Experiment assignments are similar to feature gate assignments, but allow multiple variations to be randomized against each other. This is done by hashing the subject key (e.g., user ID) with a unique salt per experiment. If the same user passes through the experiment multiple times, the Eppo SDK guarantees that they will be assigned to the same variation, even across different SDKs.

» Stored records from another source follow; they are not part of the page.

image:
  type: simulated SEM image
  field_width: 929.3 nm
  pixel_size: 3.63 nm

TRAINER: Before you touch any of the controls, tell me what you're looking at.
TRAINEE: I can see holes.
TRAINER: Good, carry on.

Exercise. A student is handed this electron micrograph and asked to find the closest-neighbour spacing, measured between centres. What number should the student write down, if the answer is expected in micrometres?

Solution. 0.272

Instead of enrolling all of your users into the experiment, you'll likely want to start with only a random subset of your users. To achieve this, set the Traffic Allocation to something small, say 5%:
You can also add targeting rules to this allocation if you'd like to target a specific segment of your user base.
Tracking the canary test
As users are enrolled into the experiment you can start tracking assignment volume and early metrics by clicking on Create Experiment Analysis:
Once you've specified the entity on which the experiment was run (typically user), select the assignment SQL you created above and click Next. This will take you to a configuration page where you can modify analysis timeframes, which variants to include, and the experiment's primary metric. All of these settings have pre-populated defaults, but you can modify them at any time. Once you're happy with the configuration, click Save Changes.
You'll then see an experiment analysis page with your primary metric as well as any company default metrics. You can add any additional metrics you'd like to track by clicking the + icon in the top right of the scorecard.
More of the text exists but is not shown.